To understand how it works, and why it became the universal standard for all electronic instruments, you should learn something about the history of MIDI. So hold tight and let me guide you through this journey through time.
MIDI is an acronym that stands for Musical Instrument Digital Interface. Basically it’s a protocol that links two forms and communicate which sound to use and for how much time. The history of MIDI is It was first introduced to solve the problem of the linkage between musical instruments. The goal was to link two or more keyboards and get the sound from both of them while using only one. Since the first electronic synthesizers generated poor and basic sounds, thew were trying to add up more sounds to get a richer sound, with more complex harmonic contents. This issue was engaged in the ‘70s, but the resulting methods weren’t versatile enough to form an universal standard. Originally, the linkage was possible only between identical instruments or devices from the same manufacturer. Oberheim and Roland, for example, implemented an interfacing system in their instruments. The problem was that these interfaces were based on proprietary algorithms, so the system would be able to link instruments only from the same manufacturer.
The history of MIDI standard began when the prototype of the MIDI interface was presented in 1981 from two Sequential Circuit (SCI) designers: Dave Smith and Chet Wood. They proposed the first specifications of MIDI in a paper published with the name of “The complete SCI MIDI”. They chose the right path to follow, in fact the worldwide resonance was immediate. This event resulted in a quick and direct coalition between the most important companies of the music sector. The first digital instruments producers to participate to the defining and the spreading of the MIDI protocol were SCI, Roland, Korg, Yamaha and Kawai.

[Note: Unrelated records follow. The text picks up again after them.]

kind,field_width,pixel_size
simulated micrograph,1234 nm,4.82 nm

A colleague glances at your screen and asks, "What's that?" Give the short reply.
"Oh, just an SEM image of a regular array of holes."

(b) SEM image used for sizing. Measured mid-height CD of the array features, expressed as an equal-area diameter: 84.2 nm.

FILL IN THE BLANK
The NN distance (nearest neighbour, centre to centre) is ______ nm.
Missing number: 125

The first synthesizer ever provided with MIDI ports was the Sequential “Prophet 600”, a 6 voice 61 key synthesizer produced in 1982. At the January, 1983 NAMM convention, this instrument successfully communicated with a Roland Jupiter-6 synthesizer in the first public demonstration of the MIDI protocol. From that day, every synthesizer (and all the electronic instruments) incorporated the MIDI ports. The list of musical instruments’ manufacturers interested in MIDI grew quickly, and two committees were created: the American MMA (Midi Manufacturer Association) and the Japanese JMSC (Japanese MIDI Standard Commitee). The purpose of these two associations is to ensure compatibility between MIDI instruments and to improve their potential. MIDI’s introduction coincided with the dawn of the personal computer era and the introductions of samplers and digital synthesizers. The creative possibilities brought about by MIDI technology have been credited as having helped to revive the music industry in the 1980s. The introduction of MIDI also saw a shift from real time recording towards the integration of pre-programmed MIDI-controlled parts as major components of many recordings. This meant that there was a major shift in the ways in which many recordings were made. No longer were multitrack recordings solely the fusion of individual performances of musicians (albeit played at different times) mixed into a coherent whole. The advent of sequencing and MIDI meant that significant parts of recordings had never been ‘played’ in a traditional sense by any one individual.
In 1985 the International MIDI Association published the specifications 1.0, making it a standard. The MIDI standard was unveiled by Ikutaro Kakehashi and Dave Smith, who both later received Technical Grammy Awards in 2013 for their key roles in the development of MIDI. This specs relate to both hardware, like circuit characteristics of MIDI ports and electric levels of the signals, and software, like the types of messages, the encoding etc. From 1985 onwards many changes have been made to the original specs, but the hardware properties of MIDI ports remained unchanged so far.